Subsidies and extra-market support now underpin every part of the UK electricity market, and as a result, some technologies benefit from double payments and others double charging, and since the double payments are going to diesel generators and the double charging to battery storage, the system is creating perverse incentives that conflict with core government policy.
Attention is currently focusing on the role of embedded generators in the capacity market, and whether the economic models applying to them are suitable. Part of this relates to how embedded generation affects use of the transmission network and the distribution of NTS costs. The current scheme for recovery of these costs was developed before the policy-driven renewables rollout, in a world where all generation was transmission-connected, so it is appropriate that these issues are examined.
Unfortunately, it appears that a piecemeal approach is being taken by BEIS and Ofgem, which risks further complicating and already highly complex system of payments and charges in the electricity market, risking inefficiencies and inintended consequences.
Layer upon layer of subsidies
To recap, financial support for grid-connected generation is now paid to:
- renewable generators (RO certificates, CfDs);
- conventional generators (SBR, CfDs, capacity payments); and
- payments for grid security and support (black start, EFR etc).
In addition, generation is increasingly connected to distribution networks – so-called “embedded generation”. Embedded generators also benefit from a range of direct and indirect support:
- “embedded benefits”, primarily payments from suppliers who are able to avoid transmission costs by contracting with embedded generators;
- capacity payments for plant participating in the capacity auctions (15 year contracts for new plant);
- tax benefits for plant financed through Venture Capital Trusts (VCTs), Enterprise Investment Schemes (EISs) and Seed Enterprise Investment Schemes (SEISs)…these can apparently enable investors to earn up to six times their initial investment in just four years with tax relief;
- payments from suppliers relating to reduced Capacity Market Supplier Charges which are based on the supplier’s net demand, i.e. after taking deducting embedded generation.
A review, commissioned by UK Power Reserve and compiled by consultancy firm Ecuity, has found that that some capacity market bidders were using investments that came with special tax relief, allowing them to bid very aggressively. James Higgins, a Partner at Ecuity, said:
“Being able to bid at a low level, while still getting high returns on their investment, means that the outturn price of the 2014 and 2015 capacity market auctions has been lower than anticipated and the government has not been able to secure the right generation mix via the capacity mechanism.

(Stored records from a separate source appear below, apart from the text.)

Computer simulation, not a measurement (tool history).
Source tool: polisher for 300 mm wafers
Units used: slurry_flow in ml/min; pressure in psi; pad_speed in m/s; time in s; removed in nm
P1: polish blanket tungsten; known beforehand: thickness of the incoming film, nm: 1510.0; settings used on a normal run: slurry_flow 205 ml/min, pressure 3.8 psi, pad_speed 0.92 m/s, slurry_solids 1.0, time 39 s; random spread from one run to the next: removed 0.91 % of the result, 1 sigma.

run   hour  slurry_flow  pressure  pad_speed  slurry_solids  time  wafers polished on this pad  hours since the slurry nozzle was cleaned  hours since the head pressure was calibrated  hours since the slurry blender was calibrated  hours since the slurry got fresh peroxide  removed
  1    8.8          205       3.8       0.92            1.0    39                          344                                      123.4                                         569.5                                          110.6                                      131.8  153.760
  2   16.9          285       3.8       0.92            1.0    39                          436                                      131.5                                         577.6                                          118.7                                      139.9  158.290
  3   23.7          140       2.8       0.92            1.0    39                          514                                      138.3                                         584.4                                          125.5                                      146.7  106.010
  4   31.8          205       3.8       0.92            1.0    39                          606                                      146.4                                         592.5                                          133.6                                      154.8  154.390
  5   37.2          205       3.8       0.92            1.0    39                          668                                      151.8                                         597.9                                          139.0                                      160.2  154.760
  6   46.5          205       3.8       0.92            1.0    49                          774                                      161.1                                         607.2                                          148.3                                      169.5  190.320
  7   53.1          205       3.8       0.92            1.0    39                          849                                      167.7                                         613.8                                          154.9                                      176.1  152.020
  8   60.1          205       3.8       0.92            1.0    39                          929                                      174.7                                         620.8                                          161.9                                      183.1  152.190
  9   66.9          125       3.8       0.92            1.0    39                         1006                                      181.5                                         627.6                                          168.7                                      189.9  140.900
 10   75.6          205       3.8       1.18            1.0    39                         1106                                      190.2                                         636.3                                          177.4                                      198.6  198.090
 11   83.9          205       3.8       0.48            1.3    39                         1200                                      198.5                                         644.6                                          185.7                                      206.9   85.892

In particular, large gas fired power stations (CCGTs), have been squeezed out of the mix because they would not make a profit at the outturn price.
These investors, which we estimate comprised over 700 MW in the first two CMAs, are being subsidised in two ways: via their tax breaks which we estimate has cost taxpayers £145 million – or £5 for every person in the UK – and via capacity market payments, which are paid for by the UK bill payer.”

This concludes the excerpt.